Sorry, Alberto and Gil, your work appears to be fair play.

I don't know what the start-up is doing for its ancillary promotional items, for which it wanted a two-color image from me. Maybe I don't want to know.

It reminds me of when I developed a logo for proposed establishment near the Gulf Coast. The clients had seen a logo I created for a classical guitarist and wanted that same look, a guitar turned into a crowing rooster. I drew them many many images incorporating their establishment's name and the story behind it, varying the basic bird-cum-guitar concept.

OK, but we really like that other logo, the clients told me. I mean, we really, really like that logo! Why can't we have that logo?

Because … someone owns it … ? You'll have to talk to the owner of the logo. Oh, he doesn't want to sell? Whatcha gonna do? They dropped off the earth. Every once in a while I check to see if that establishment ever got off the ground, and if so, whether it just pulled a jpeg of my logo off the Internet.

Sometimes in this business, I'm dead where I stand.

Tuesday, August 13, 2013

Morning breath

(Or, my continuing love affair with Prismacolor™© pencils …)

Just a little early-week morsel, an illustration for a magazine story warning home brewers how to avoid making bad beers.

I yanked out my inner child on this one, remembering the textbook illustrations of our tongues and how each section specializes in tasting sweet or salty or savory or Cheetos™®.

I let the uvula way back there be the arbiter of taste.

'Tis another project which I drew with Prismacolor®© and brush and ink, photocopied onto stiff art paper and watercolored, the liquid color resisting the black toner.

The little call-outs were drawn and painted separately, reduced and copied on art paper, and painted, cut out and pasted on. Old school —ish.

Enjoy.




Thursday, July 25, 2013

In praise of Prismacolor®™©

Our son's looking at cars … I put this monster in one of his top choices …
For bouts of drawer's block, I recommend inventing monsters.

Who knows what monsters lurk in your heart, after all? Only you. Release them. They want out, to live and move and have their being where and when your pencil goes. So let your pencil go; follow it around until the first line meets the last. Monsters form, drawer's block disperses.

This monster came to in such a way. With two projects looming last week and doubt about where to start, I took black Prismacolor©™® (Item PC935) pencil to sketchpad, circling around the inflamed eyeball until this dude tattooed the page.

In one swell foop, I inflamed two long-lost loves, one going all the way back to childhood.

The other is Prismacolor©™pencil, which I'd abandoned years ago. But looking over old stuff — stuff predating the necessary evil of digital illustration — reminded me how much I love it. It's just my speed, not slippery like pen, not thin and wanting like graphite pencil.

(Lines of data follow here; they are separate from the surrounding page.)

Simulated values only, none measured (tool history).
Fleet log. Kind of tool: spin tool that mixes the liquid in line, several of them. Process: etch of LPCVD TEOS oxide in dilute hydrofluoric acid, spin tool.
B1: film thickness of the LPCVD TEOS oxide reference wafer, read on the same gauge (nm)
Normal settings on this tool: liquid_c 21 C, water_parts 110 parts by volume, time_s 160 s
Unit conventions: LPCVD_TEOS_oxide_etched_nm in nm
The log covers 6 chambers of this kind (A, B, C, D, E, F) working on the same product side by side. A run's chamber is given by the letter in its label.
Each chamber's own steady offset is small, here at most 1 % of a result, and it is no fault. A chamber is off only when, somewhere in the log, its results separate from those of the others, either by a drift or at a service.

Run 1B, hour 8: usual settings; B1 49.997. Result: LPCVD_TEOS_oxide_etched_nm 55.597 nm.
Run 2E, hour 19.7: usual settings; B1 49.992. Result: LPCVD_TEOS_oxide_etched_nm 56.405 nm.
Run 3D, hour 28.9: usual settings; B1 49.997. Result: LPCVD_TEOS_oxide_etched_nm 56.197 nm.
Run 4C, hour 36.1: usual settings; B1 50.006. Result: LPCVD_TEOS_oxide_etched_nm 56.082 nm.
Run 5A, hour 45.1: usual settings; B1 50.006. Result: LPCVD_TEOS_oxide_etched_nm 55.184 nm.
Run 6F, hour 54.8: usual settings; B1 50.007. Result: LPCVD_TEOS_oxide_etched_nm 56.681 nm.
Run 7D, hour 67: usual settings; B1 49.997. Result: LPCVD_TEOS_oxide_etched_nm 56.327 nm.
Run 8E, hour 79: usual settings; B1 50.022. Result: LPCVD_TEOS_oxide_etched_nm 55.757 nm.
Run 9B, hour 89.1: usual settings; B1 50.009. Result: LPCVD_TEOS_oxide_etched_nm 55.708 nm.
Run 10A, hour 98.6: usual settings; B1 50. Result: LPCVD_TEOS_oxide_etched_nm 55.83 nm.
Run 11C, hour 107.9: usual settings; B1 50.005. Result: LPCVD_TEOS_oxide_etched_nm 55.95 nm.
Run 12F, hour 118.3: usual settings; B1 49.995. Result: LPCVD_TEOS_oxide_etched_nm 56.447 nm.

Prismacolor®© black skates over the paper in full rich black black lines, which take repeated goings over to thicken and feather outlines, but can also whisper over the paper for texture, letting the unseen nooks of the paper show.

The "lead" is soft enough to flow, but hard enough to keep its point a while, and doesn't break within the wooden shaft like other pencils do. Too many times I've sharpened lesser pencils down to the nub in futile exercise, as the lead falls out with each sharpening.

I like to photocopy Prismacolor™® drawings onto thicker bristol board and paint them with watercolor. The toner resists water, so the color falls around the black line, letting it stay true and bold over the color.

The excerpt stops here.